The most common structure-based chemical database search UI is to sketch a structure and do either a similarity search or a substructure search. (Way down the list is to type SMARTS queries in by hand.)
If you write a database search program then you really want to tune it and measure its performance for real-world data. That’s better than making synthetic queries based on fragments of what’s in the database, or (worse) records in the data set.
I don’t know of any. I’ve asked PubChem, but that’s confidential by law. I asked (a couple of years ago) ChemSpider, but they didn’t have enough at that point.
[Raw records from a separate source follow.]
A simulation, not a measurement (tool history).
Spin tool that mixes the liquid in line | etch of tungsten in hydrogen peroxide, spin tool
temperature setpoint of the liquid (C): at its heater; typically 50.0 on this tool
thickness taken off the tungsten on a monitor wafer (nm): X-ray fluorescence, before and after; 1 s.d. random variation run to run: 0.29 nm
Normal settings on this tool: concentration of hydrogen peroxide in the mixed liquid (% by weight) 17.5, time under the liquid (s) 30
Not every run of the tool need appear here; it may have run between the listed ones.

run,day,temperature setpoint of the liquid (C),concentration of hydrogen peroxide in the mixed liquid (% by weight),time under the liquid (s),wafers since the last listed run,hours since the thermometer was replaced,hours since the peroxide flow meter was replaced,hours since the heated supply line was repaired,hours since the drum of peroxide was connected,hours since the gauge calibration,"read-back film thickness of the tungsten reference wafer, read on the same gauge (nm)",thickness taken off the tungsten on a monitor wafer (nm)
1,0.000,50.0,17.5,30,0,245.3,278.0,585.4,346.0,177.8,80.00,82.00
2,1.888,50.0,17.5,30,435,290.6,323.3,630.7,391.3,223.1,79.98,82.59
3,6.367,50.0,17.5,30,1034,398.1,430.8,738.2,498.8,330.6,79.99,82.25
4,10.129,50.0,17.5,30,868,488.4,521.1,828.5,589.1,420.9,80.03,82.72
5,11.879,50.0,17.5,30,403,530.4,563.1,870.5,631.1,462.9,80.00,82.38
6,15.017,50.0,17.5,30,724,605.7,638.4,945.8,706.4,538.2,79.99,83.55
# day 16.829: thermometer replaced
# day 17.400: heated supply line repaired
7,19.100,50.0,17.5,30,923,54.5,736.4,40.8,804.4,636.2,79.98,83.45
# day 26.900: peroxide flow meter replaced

Do you know where these can be found, or can you donate that data? Preferably it would contain at least a few thousand queries (10s or 100s of thousands would also be fine), along with target information. For example, “14,000 structure queries done against ZINC” would be perfect.
I know of two places which would use it immediately. 1) My chemfp project is at the point where I want to report performance numbers. 2) Greg Landrum started working last week to optimize the substructure fingerprint screening in the RDKit PostgreSQL cartridge, and wants a way to test his work.
(Earlier this year, Dimitris asked for a large collection of SMARTS. That is a related task, but for now I’m only looking for example structures, which are used as database search queries.)
Hi Andrew,
just yesterday I finished a substructure mapping on the whole dataset of MMsINC 1.0 entries: 1) first, I wrote a CDK fragmenter based on a set of known rules (RECAP, and others); 2) then, I fragmented the 4M of entries (about 40M of total pairs fragment/compound); 3) finally, I performed a substructure search in order to “validate” the fragments. I do not know if it is exactly what you need/meant…
Ideally I would like human-generated structures, and not machine generated ones.
ok, clear.